The judgment of the Commercial Court No. 5 of Barcelona of January 19, 2021 (JUR\2021\14695) resolves the conflict raised between Vorwerk, holder of a European patent validated in Spain that protects the technology incorporated in a food processor (popularly known in the market by the trademark Thermomix®), which in June 2019 filed a lawsuit for infringement of its patent against LIDL Supermarkets.
The defendant manufactures a similar food processor, but marketed at a much lower price, known in the market under the trademark Silvercrest® and commercially identified as ‘Monsieur Cuisine Connect’.
The defendant, LIDL, defended itself with two arguments.
- On the one hand, it filed a counterclaim, challenging the validity of Vorwerk’s patent, for alleged lack of novelty and inventive step of the main claim (R1);
- It also alleged that in the process of granting the patent the applicant had incurred in the prohibition of addition of subject matter (art. 102.1.c LP), i.e., that it had modified the wording beyond what is allowed by the rules – to clarify its scope – extending the scope of the exclusive right that the application had at the time it was initially filed; that is, on its priority date.

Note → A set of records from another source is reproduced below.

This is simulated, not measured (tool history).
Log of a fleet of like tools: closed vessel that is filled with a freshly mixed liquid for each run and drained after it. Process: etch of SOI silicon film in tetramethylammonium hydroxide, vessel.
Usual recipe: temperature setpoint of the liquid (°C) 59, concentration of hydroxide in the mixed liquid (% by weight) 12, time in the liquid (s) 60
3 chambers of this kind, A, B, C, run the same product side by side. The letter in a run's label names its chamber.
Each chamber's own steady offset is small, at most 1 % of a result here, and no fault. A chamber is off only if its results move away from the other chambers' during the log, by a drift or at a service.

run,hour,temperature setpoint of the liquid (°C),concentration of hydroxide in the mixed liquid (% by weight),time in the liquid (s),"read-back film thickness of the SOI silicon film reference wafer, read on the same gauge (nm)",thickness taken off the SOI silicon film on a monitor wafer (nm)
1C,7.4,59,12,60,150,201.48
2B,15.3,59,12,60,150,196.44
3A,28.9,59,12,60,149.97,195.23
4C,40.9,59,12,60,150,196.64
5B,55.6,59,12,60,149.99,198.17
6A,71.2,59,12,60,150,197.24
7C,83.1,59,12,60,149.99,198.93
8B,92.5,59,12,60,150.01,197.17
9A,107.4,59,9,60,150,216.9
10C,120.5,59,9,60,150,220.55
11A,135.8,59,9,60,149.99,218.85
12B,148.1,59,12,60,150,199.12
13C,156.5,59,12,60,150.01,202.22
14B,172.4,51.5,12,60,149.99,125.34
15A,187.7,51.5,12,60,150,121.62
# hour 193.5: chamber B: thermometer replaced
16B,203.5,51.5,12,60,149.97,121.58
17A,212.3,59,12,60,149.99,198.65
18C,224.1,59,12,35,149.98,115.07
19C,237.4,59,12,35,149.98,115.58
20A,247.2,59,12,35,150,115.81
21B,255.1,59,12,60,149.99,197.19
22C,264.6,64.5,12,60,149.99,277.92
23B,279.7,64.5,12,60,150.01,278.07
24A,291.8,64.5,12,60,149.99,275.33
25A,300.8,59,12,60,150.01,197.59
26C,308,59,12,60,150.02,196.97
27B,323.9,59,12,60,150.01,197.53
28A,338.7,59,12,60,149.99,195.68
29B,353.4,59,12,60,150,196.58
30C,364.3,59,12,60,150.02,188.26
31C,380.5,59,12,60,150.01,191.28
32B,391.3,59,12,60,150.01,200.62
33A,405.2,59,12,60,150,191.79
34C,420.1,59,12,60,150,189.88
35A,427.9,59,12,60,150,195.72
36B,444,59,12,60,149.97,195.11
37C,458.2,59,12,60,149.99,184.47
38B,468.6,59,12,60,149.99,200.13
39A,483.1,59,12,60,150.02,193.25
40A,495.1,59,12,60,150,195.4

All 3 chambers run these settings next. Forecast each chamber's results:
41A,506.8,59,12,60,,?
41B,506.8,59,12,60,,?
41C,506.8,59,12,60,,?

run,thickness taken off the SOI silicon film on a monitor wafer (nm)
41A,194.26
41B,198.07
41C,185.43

Patent scope of protection:
The court considers that, although the cooking machines were already known, the invention consists in the patented cooking machine operating safely by means of circuits that allow the independent operation of the stirring and weighing devices, in such a way that when the switch is actuated, the stirring vessel stops working, but not the weighing function.
The advantage, therefore, is that in the initial stage the shaker vessel is filled without the cover, but once the cover is on and the shaker mechanism is working, food can be weighed with the cover on. That is, regardless of whether the vessel is secured or not, or whether the cover is open or closed, as long as the machine is plugged into the power supply and turned on, the food can be weighed, since the weighing system is independent of the switch that is activated by fixing the vessel and securing the cover on the vessel.
This allows you to weigh something by placing it on the closed cover, avoiding the need to open the cover. Or the other way around, it can be weighed with the cover open, placing it inside the vessel.
Apart from the objections of added subject matter and lack of novelty, the judgment makes an interesting analysis of the inventive step of Worwerk’s patent.
Lack of inventive step objection (obviousness)
To assess the existence or not of inventive step in the Worwerk patent, the Court uses the method (used by the EPO) called “problem and solution approach“, which basically aims to avoid an ex post facto assessment of inventive step.
The court states that the technical problem that Worwerk’s patent is aimed at solving is “how to perform the weighing of food in the stirring vessel irrespective of the state of the switch“.
Well, in view of this technical problem, the court examines whether the solution given by the Worwerk patent was obvious to a person skilled in the art on the basis of the Philips patent (EP 0638273) in combination with the Braun patent (US 5 329 069) or the French Ronic patent (FR 2651982).
And it concludes that at the priority date of the Worwerk patent a person skilled in the art “would not have” come up with the claimed invention, because the referred patents describe kitchen machines with weighing devices in which it is taken for granted and assumed as a matter of course that food weighing is done before or after food processing or that, if in food processing mode, it is not possible to activate the weighing function, as the structure is blocked.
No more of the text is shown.